From: Terry Bowman <terry.bowman@amd.com>
To: <dave@stgolabs.net>, <jic23@kernel.org>, <dave.jiang@intel.com>,
<alison.schofield@intel.com>, <djbw@kernel.org>,
<bhelgaas@google.com>, <shiju.jose@huawei.com>,
<ming.li@zohomail.com>, <Smita.KoralahalliChannabasappa@amd.com>,
<rrichter@amd.com>, <dan.carpenter@linaro.org>,
<PradeepVineshReddy.Kodamati@amd.com>, <lukas@wunner.de>,
<Benjamin.Cheatham@amd.com>,
<sathyanarayanan.kuppuswamy@linux.intel.com>,
<vishal.l.verma@intel.com>, <alucerop@amd.com>,
<ira.weiny@intel.com>, <corbet@lwn.net>, <rafael@kernel.org>,
<xueshuai@linux.alibaba.com>, <linux-cxl@vger.kernel.org>
Cc: <linux-kernel@vger.kernel.org>, <linux-pci@vger.kernel.org>,
<linux-acpi@vger.kernel.org>, <linux-doc@vger.kernel.org>,
<terry.bowman@amd.com>
Subject: [PATCH v17 01/11] PCI/AER: Introduce AER-CXL Kfifo
Date: Tue, 5 May 2026 12:30:19 -0500 [thread overview]

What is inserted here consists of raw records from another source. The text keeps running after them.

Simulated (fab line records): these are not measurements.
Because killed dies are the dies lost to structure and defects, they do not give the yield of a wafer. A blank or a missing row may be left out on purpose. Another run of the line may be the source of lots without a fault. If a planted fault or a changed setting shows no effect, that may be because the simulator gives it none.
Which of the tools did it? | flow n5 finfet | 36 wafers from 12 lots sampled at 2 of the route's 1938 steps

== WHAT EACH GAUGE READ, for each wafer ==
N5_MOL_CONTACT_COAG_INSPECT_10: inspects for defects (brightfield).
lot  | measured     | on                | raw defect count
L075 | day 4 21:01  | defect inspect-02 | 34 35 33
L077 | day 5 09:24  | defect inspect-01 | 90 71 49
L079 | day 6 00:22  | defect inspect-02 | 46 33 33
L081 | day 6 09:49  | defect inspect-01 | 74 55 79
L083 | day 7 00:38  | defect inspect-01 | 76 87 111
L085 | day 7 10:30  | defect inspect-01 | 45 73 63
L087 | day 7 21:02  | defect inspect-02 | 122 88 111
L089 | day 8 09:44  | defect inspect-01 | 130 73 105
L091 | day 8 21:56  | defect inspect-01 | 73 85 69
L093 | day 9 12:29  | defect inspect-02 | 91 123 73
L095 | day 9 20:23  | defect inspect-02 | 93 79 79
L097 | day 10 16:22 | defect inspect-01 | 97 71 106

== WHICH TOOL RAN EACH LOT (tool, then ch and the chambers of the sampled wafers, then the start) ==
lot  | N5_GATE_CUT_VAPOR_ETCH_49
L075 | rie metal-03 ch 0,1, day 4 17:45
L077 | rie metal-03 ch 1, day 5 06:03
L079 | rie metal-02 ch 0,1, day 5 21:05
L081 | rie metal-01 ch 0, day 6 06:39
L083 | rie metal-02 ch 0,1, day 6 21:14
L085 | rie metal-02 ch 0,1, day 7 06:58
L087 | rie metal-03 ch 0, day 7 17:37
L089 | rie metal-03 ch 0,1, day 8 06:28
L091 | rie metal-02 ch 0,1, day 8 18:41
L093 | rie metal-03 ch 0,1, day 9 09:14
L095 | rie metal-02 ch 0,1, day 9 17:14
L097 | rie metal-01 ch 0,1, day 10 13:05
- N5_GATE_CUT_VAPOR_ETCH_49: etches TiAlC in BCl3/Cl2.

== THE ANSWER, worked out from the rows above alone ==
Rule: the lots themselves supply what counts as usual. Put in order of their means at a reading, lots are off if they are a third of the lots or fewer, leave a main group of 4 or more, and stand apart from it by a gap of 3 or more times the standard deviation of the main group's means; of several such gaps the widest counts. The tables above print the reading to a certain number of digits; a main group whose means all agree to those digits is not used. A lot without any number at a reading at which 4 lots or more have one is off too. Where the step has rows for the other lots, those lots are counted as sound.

Message-ID: <20260505173029.2718246-2-terry.bowman@amd.com> (raw)
In-Reply-To: <20260505173029.2718246-1-terry.bowman@amd.com>
CXL virtual hierarchy (VH) native RAS handling for CXL Port devices will be
added soon. This requires a notification mechanism for the AER driver to
share the AER interrupt with the CXL driver. The CXL drivers use the
notification to handle and log the CXL RAS errors.
Note, 'CXL protocol error' terminology refers to CXL VH and not CXL RCH
errors unless specifically noted going forward.
Introduce a new file in the AER driver to handle the CXL protocol
errors: pci/pcie/aer_cxl_vh.c.
Add a kfifo work queue to be used by the AER and CXL drivers. Multiple
AER IRQ worker threads can be running and enqueueing concurrently, so
include write path synchronization. Pack the kfifo, the spinlock, the
rwsem, and the work pointer into a single structure. Initialize the
kfifo with INIT_KFIFO() from a subsys_initcall so its mask, esize and
data fields are valid before any producer or consumer runs.
Add CXL work queue handler registration functions in the AER driver.
Export them so the CXL driver can assign or clear the work handler.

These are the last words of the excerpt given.